Really good to see somebody asking for honest advice on a v important
matter :)

First, if I may, I'd like to suggest that being ashamed to show your
code is never going to be a productive way to work, rather the more code
you show, the more feedback you will get on your code, and often with
examples of alternative ways to do it - posting snippets and
opensourcing are great ways of crowd sourcing solid feedback.

Next, saying your code is crap, we all feel like that sometimes, but
it's critical to note that if your code does the job it's supposed to,
then it's a success! A few months ago I was questioning myself again and
wrote this: http://webr3.org/blog/general/the-wall/ - the point is it's
a good thing to question yourself, it's a good thing to take everything
in to consideration, and often I (used to) find myself looking at very
short procedural ways of doing things and think.. "why am i making all
these classes"; it's our job as programmers to know when to implement
something in 10 quick lines that are easy to maintain, and when to
create an all singing and dancing framework type affair, pros and cons
to each, and there is no "One True Way" TM of doing things - each bit of
code is very much dependent on context, scenario and maintenance costs.

Okay, on to your specific questions!

We can break this down in to small(~ish) common junks, and which you
study, take further and in what order is entirely up to you:

General Coding
This is the stuff that translates to almost every language, for loops,
echo'ing, simple code optimisation and basically just how to script and
program - I'll assume that after two years you've got this nailed better
than any book can teach you, from here it's just experience and picking
up tricks on the way, so generally no need to worry!

PHP
As you know php is a specific language, and the best way to learn
everything php specific, is literally to read the manual, from start to
finish, a few times, and keep referring back to it, if you see something
you haven't actually used before then give it a quick go in a short 5-10
line script and have a play, the 2 minutes it takes will be more than
worth it (by doing it, it'll get engrained in you).

Aside: in every project i do, and at all times i have a test.php where I
literally just try out ways of doing things and snippets of code, once
I'm done i stick an exit; before it then do the next snippet above it,
this way i always have one nice file of snippets in every project to
refer back to - they often come in handy for helping on this list
actually, and in fact sometimes are from peoples code on this list!

Coding Standards
One of the biggest factors of feeling your code isn't good enough, is by
not using any coding standards, this is pretty simple stuff but makes
your life a lot easier, and code a lot cleaner - even crap broken code
comes across a lot better when it's nicely formatted lol. A good IDE can
help you here, as for which coding standards that's up to you, but you
can check you are adhering to them by using "php code sniffer" -
personally I opt for a slightly modified version of zend coding
standards with the odd bit of extra spacing around params etc.
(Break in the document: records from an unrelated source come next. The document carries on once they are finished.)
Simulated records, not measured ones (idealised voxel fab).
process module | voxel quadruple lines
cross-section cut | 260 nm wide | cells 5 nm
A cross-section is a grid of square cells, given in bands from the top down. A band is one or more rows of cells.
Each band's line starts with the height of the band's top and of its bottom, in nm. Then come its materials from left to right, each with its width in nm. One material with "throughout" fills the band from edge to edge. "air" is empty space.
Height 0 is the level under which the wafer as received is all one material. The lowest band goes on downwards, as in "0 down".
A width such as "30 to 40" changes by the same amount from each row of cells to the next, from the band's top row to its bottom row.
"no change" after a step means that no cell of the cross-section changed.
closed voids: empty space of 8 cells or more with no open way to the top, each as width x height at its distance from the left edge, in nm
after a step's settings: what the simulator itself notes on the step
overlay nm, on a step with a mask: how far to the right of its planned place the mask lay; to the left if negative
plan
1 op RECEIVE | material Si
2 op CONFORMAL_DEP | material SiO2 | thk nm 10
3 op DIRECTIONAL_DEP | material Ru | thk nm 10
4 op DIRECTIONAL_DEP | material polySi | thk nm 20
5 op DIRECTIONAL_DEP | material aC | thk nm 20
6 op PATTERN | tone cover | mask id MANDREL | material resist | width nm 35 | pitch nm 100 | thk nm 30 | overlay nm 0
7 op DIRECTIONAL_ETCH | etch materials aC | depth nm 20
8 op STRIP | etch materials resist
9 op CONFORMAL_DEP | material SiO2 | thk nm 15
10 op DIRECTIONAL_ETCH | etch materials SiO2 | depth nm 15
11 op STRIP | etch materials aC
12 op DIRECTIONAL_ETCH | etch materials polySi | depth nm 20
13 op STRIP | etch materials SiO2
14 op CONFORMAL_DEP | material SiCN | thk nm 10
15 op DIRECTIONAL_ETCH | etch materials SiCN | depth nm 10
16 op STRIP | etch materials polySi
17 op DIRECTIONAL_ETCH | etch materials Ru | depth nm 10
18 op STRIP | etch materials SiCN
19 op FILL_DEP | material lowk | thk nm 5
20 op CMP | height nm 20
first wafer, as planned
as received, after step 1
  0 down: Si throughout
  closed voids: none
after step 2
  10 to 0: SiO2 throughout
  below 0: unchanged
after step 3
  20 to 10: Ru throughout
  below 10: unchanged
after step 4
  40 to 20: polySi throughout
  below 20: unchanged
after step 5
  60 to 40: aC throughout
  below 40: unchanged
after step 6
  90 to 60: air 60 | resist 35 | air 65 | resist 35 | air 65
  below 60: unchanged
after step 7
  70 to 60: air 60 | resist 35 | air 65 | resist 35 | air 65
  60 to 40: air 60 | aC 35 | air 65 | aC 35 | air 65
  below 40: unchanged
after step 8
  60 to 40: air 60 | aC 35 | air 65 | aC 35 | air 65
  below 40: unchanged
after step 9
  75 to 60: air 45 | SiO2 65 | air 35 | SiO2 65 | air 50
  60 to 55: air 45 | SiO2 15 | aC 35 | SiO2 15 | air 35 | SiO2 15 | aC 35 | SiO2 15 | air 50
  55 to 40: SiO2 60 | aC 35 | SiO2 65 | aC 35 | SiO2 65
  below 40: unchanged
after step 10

Paradigms & Design Patterns
A bit of familiarity with programming paradigms is always a good thing
http://en.wikipedia.org/wiki/Programming_paradigm
In PHP we use Procedural and Object Orientated (Class Based)
If you do OO then it's also very very useful to read up on all the
Object Orientated subjects though especially "Separation of Concerns",
familiarity of Martin Fowler's enterprise patterns
http://martinfowler.com/ is also a good thing, there is also a Java
pattern guide that's most useful
http://java.sun.com/blueprints/patterns/ and many transfer over to OO PHP.

Other Languages
Yes :) one of the best ways to get good with your primary language (php)
is to try out and use other languages, for instance if you were to put
some focus in to javascript (ecmascript), scala, erlang, c, java and
maybe something like as3 then I'm pretty sure your code and programming
would improve ten fold I'm sure - I'm not suggesting you learn them all
but a bit of focus and playing from time to time would be a very good
thing indeed!

HTTP and REST
This is pretty critical if you're making websites, honestly how can we
create th web if we don't know how it works? REST is the design behind
HTTP (and not just some weirdy api where you use GET parameters) - in
fact when i say pretty critical i mean it's entirely critical, the more
you understand REST and the more familiar you are with HTTP then the
better your websites, web apps, api's etc will be!
HTTP: http://www.w3.org/Protocols/rfc2616/rfc2616.html
HTTPbis (the updated version, work in progress, probably better to read
to be honest): http://tools.ietf.org/wg/httpbis/
Architecture of the worldwide web: http://www.w3.org/TR/webarch/
)you can't argue w/ the makers of the web now can ya)
REST: http://www.ics.uci.edu/~fielding/pubs/dissertation/rest_arch_style.htm

leave it there.. but happy to continue if you need.